The Day the Movies Died
Movie lovers, I’ve got some sad news to deliver. Burning Paradise Video, Albuquerque’s only source for independent, foreign and cult cinema on DVD, is closing its doors. Over the years, Albuquerque has witnessed the demise of many beloved video rental stores like Wavy Brain and Alphaville ... plus all those boring mainstream chains like Blockbuster. Losing Burning Paradise after so many years is a major blow to the local film community. Burning Paradise has not only supplied hard-to-find films for our VCRs and DVD players, it’s been a major sponsor of Alibi Midnight Movies, it’s organized film classes, screenings and festivals (the annual TromaDance New Mexico), and it’s formed a label to release local films (Gimme Skelter, Slumber Party Slaughterhouse and Fugue State among them).

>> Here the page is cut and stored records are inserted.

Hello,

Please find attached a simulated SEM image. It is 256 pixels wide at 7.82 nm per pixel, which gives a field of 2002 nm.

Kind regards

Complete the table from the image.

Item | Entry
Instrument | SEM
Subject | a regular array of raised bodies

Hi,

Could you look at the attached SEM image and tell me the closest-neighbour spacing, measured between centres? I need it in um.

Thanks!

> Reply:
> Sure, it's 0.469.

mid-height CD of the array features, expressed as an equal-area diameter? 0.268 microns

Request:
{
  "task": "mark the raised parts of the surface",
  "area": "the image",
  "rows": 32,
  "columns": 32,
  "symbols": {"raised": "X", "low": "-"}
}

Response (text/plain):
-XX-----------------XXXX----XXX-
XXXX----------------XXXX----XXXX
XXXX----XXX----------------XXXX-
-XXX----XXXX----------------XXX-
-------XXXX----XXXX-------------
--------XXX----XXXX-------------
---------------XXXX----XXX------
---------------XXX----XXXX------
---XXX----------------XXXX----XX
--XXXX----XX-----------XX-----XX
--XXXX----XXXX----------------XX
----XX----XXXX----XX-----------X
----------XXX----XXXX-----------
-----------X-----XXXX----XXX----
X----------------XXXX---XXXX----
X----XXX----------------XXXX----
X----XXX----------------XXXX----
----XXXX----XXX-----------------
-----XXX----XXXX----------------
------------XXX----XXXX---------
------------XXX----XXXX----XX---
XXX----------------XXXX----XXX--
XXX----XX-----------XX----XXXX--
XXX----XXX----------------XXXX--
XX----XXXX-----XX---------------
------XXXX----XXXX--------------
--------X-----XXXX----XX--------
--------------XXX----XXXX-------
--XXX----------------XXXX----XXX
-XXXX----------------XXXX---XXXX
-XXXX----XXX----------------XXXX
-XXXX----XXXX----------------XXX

In January, the store relocated from Downtown to the Bricklight District on Harvard, where it seemed to find a receptive new audience of UNM students. You could blame the store’s closure on the poor economy or changing film-viewing habits, but it seems like owner Kurly Tlapoyawa has simply decided it’s time to move on. For the immediate future, he’ll be concentrating on his career as a stuntman (check him out in Gamer, Crank: High Voltage and the upcoming Undocumented) and promises to keep Burning Paradise alive as a boutique video label.
While we’re sad to see Burning Paradise go, leaving us to the whims of Redbox and Netflix, we can at least give it a proper send-off. The store will be liquidating all of its stock, starting this week. Grab a piece of Albuquerque cinema history by purchasing a copy of your favorite Italian zombie movie, French vampire flick or American grindhouse classic. Burning Paradise is located at 115 Harvard SE. You’ve got until the end of the month to get over there and bid the place a fond farewell.
Music + Video
The 48 Hour Film Project’s very first 48 Hour Music Video Project is scheduled to take place Sept. 23 to 25. Local bands will be united with local filmmakers to try and create, shoot, edit and premiere an entire music video in just two days. Though the 48 Hour Film Project continues to be a major international competition, the 48 Hour Music Video Project is a test-pilot program taking place in Albuquerque alone. There are spots for only 20 bands and 20 filmmaking teams in this inaugural go-around. You have until Monday, Sept. 12, at midnight to register. So if you’re a musician or a filmmaker interested in making some noise, this is a prime opportunity to show off your skills. Registration fees are $90 for filmmakers and $199 for bands. But, you get an awesome music video at the end of it.